SCOTT HORSLEY, BYLINE: Denis McDonough has been a key member of the president's national security team. More importantly, he's also a close friend and trusted confidante. The veteran congressional staffer has played that role since Obama first came to Washington as a freshman senator.
PRESIDENT BARACK OBAMA: He, you know, was able to show me where the restrooms were and, you know, how you passed a bill. I should point out that even then, Denis had gray hair. I've been trying to catch up to him. But at that time, I relied on his intellect and his good judgment and that has continued ever since.
HORSLEY: McDonough can be tough, Obama says, a product of growing up as one of 11 children in Stillwater, Minnesota. But he's also a good listener whose low-key style fits the president's own. His promotion was a popular choice with the White House team he'll be supervising. The announcement was met with an extended round of applause from the assembled staff.
OBAMA: Denis is still the first to think about a colleague or to write a handwritten note saying thank you, to ask about your family. That's the spirit that I wanted in this White House.

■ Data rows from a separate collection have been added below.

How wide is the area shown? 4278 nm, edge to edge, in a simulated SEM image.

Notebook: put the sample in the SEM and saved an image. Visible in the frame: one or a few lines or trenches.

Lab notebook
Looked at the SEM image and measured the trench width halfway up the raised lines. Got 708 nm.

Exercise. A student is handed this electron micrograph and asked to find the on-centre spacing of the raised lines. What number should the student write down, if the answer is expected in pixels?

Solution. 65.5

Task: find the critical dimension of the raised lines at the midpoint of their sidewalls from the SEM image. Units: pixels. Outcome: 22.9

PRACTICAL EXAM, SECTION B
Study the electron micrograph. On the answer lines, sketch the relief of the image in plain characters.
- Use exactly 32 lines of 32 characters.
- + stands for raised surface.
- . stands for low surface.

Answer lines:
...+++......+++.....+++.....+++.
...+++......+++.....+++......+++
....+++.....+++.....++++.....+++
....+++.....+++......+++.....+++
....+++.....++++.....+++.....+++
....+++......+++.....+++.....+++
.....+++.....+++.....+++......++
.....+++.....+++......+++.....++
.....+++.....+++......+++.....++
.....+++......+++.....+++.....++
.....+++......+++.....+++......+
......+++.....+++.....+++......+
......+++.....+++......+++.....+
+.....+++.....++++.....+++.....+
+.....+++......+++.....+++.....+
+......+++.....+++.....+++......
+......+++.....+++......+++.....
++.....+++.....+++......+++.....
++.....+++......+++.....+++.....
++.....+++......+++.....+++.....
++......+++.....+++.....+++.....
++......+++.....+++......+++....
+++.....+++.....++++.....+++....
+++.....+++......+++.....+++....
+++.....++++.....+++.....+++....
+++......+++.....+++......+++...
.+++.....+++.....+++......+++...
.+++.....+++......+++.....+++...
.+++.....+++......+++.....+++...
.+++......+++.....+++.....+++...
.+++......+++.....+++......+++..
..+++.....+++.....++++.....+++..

HORSLEY: The White House announced a series of other personnel moves today and like many of the president's second term appointments, most involved shuffling people around who are already part of the team. At this point, the president seems at least as concerned with familiarity as he is with bringing in fresh blood. While some loyal staffers are getting new titles, others are leaving the White House.
Today was the last day on the job for Obama's top political advisor and reelection guru, David Plouffe. Were it not for him, Obama said, I probably wouldn't be here. Scott Horsley, NPR News, the White House.